Prime Minister Narendra Modi has dropped one of the most contentious elements of his proposed labour reforms, paving the way for his long-awaited industrial relations legislation to be introduced to India’s parliament by April 6.
Labour minister Santosh Kumar Gangwar said in an interview on Tuesday the administration had abandoned the plan that would have allowed companies with as many as 300 workers to lay off staff without seeking the government’s permission, and would keep the current limit of 100.
The changes are part of a process to streamline 44 different labour laws into four codes as the government pushes forward with its efforts to formalise the $2.3 trillion economy.
Modi’s administration will introduce an industrial relations bill in the parliament session that ends on April 6, according to a person with knowledge of the matter who asked not to be identified. The bill, which seeks to ensure better packages for fired staff and longer notice periods by unions before announcing strikes, will be pushed as soon as it is cleared by the cabinet, the official said.
The government’s move to overhaul labor laws, even in a diluted form, is a step in the right direction, said Madan Sabnavis, chief economist at Care Ratings Ltd. “Land and labour are two major reforms which the government has not taken because both are very controversial.”
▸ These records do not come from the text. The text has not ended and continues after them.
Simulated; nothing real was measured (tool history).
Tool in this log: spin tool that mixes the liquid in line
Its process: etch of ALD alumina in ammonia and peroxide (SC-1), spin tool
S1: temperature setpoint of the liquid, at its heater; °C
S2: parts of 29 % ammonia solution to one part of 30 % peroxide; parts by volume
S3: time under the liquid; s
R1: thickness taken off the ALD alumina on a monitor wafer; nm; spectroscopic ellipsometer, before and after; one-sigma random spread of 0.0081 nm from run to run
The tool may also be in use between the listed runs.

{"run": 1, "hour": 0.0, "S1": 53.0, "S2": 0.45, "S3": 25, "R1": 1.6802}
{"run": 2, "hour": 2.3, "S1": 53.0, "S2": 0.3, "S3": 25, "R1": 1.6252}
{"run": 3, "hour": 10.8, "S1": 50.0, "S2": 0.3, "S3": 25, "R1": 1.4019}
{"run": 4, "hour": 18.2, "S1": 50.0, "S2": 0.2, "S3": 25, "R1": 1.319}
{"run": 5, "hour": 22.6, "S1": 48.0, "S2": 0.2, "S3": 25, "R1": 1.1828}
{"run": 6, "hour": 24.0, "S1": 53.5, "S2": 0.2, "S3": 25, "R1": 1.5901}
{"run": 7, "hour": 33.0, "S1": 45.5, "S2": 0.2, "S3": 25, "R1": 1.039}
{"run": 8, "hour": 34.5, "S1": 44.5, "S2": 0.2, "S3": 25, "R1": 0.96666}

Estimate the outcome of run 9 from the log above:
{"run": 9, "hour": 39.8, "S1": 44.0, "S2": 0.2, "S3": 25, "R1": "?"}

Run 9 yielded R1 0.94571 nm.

India has no reliable data to assess how many jobs were created in the one of the world’s fastest growing large economies.
Still, the labour ministry’s figures released March 12 show India added 136,000 workers across eight sectors between July to October 2017, while the latest private surveys reflect a bleak picture. In the week ended February 25, India’s jobless rate rose to 6.1 percent compared to 5 percent in January, the highest monthly rate in the past 15 months, data from the Centre for Monitoring Indian Economy showed.